At Kindred, revenue was up 4% year-on-year despite the sports wipe-out, with casino doing all the hard lifting. Active customers were down 11%, while there was a lot of regional variation with Nordics casino up just 6% in the period compared to 59% in Western Europe. An early exit from lockdown in Denmark and Sweden never going into one meant there weren’t the same constraints on leisure spend as felt in the other major European online gaming markets, but this is also against fairly weak comparatives. The weakness was explained away as being due to Kindred leading with the sports-focused Unibet brand in its key Swedish and Danish markets.
But there are other factors in play, and the Swedish and Danish regulators will have been looking keenly at any marketing aggression in the period. Betsson also showed 14% organic decline in the period and you sense the outlook for Sweden in particular with significant deposit restrictions around casino may be a limiting factor on growth for the rest of the year. There is a sense of current market conditions masking some underlying weakness across the mature markets of the Nordics and the UK, and you are likely to see a similar picture throughout the results season of firms talking up some shorter-term growth with only half an eye on the pending macroeconomic storm.

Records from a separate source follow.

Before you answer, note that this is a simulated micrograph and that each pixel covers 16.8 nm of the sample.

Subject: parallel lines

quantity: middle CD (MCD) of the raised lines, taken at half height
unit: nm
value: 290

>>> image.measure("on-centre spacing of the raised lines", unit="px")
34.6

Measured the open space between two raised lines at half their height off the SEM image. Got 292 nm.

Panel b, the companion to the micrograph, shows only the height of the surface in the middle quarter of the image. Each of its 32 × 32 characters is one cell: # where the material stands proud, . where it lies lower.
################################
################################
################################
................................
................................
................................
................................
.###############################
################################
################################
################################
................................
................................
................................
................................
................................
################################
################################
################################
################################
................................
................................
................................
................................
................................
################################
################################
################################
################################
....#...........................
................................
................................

The question as always remains where is the growth going to come from in the ever-stricter regulatory environment and maturing markets? And we now have two more interesting answers than in the past: the much-touted idea of a big land-based to online migration finally started to show some real signs of kicking into gear during Q2 and, as things begin to open up, there is some evidence of holding onto gains made during the period in both sports betting and casino. There is a lot of the year left to run, but you can’t blame management for looking on this as a real opportunity for some step-change in what had been a very gradual trend to this point.
American dream
The other big growth opportunity, however, is the US and after some early green shoots it was a little surprising to see the normally understated Kindred giving off some bullish early commentary.
“Our US business continues to develop very strongly, despite the loss of offline revenue and the disruption to sports. Gross winnings revenue amounted to £6m for the second quarter, an increase of 131% from the first quarter. After less than a year of operations, the US already accounted for more than 2.5% of the group’s gross winnings revenue and this share is expected to accelerate in coming quarters, especially as further states go live,” the firm said in a statement.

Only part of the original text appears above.